The project is to analyze sentiment among users for any event. Project involves analyzing the project in a batch mode and representing it to end users. Also, we will use real time stream data and analyze it in motion. After analysis, the result would be presented as the streaming is taking place.
- Twitter streaming API will give the live data about the tweets which will be input for spark streaming
- Spark streaming will process the stream and will give batches of input data to one of the node in HDFS cluster.
- Node on the cluster will use trained Machine Learning model to predict the sentiment of the input tweets with the help of Spark MLlib and will give its feedback to message broker.
- Dashboard will continuously listen to message broker for the new tweet data and will display whenever the data is available.
- Python3 : pandas, numpy with Jupyter Notebook (Data Cleaning)
- Spark MLLib: pyspark (Model Training Library to be used for Sentiment Analysis)
- Twitter Streaming API (getting live twitter data)
- Spark Streaming (handles stream of input data for processing)

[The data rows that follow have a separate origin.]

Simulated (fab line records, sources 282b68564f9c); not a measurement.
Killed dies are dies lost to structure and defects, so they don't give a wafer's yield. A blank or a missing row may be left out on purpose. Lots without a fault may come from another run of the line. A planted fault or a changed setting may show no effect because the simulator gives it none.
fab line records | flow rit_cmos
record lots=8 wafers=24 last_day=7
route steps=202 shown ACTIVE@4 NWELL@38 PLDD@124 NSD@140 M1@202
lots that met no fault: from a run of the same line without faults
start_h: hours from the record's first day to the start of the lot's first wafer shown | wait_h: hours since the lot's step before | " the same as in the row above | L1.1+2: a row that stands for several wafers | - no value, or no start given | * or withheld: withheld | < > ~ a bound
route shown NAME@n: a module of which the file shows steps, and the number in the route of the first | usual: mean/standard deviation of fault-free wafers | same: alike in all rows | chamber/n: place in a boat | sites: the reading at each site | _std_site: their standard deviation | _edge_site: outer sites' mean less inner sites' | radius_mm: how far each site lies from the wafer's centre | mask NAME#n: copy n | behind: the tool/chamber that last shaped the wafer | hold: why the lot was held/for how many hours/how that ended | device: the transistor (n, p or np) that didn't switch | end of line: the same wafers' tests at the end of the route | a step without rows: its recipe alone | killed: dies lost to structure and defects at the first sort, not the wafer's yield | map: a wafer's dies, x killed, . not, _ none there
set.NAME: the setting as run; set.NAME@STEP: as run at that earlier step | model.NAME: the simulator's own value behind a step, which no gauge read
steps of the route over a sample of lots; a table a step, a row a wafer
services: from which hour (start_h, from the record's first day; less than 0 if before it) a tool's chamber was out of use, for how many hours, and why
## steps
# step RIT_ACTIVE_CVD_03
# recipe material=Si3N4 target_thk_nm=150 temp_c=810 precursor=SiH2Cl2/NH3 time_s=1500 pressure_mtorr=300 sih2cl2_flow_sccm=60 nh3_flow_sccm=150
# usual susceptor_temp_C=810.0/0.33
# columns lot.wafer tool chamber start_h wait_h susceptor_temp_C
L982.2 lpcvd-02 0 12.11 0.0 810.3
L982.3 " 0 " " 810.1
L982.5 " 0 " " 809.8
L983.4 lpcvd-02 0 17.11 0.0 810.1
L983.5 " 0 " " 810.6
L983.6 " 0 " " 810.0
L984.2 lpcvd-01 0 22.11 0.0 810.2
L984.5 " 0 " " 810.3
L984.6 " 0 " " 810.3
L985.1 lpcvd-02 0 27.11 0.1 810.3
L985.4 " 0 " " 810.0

- Redis Queue (Message Broker)
- NodeJS Application (Dashboard)
-
Training Data: http://cs.stanford.edu/people/alecmgo/trainingandtestdata.zip
-
Test Data: Live twitter data.
We are trying to implement the two different machine learning algorithms and will lookout for the model which produces the best accuracy and classifies the tweet sentiment correctly. Machine Learning algorithms to be implemented are as below:
1. CountVectorizer + Logistic Regression Modeling
2. Multi-Layer Perceptron Modelling (Neural Network Modelling)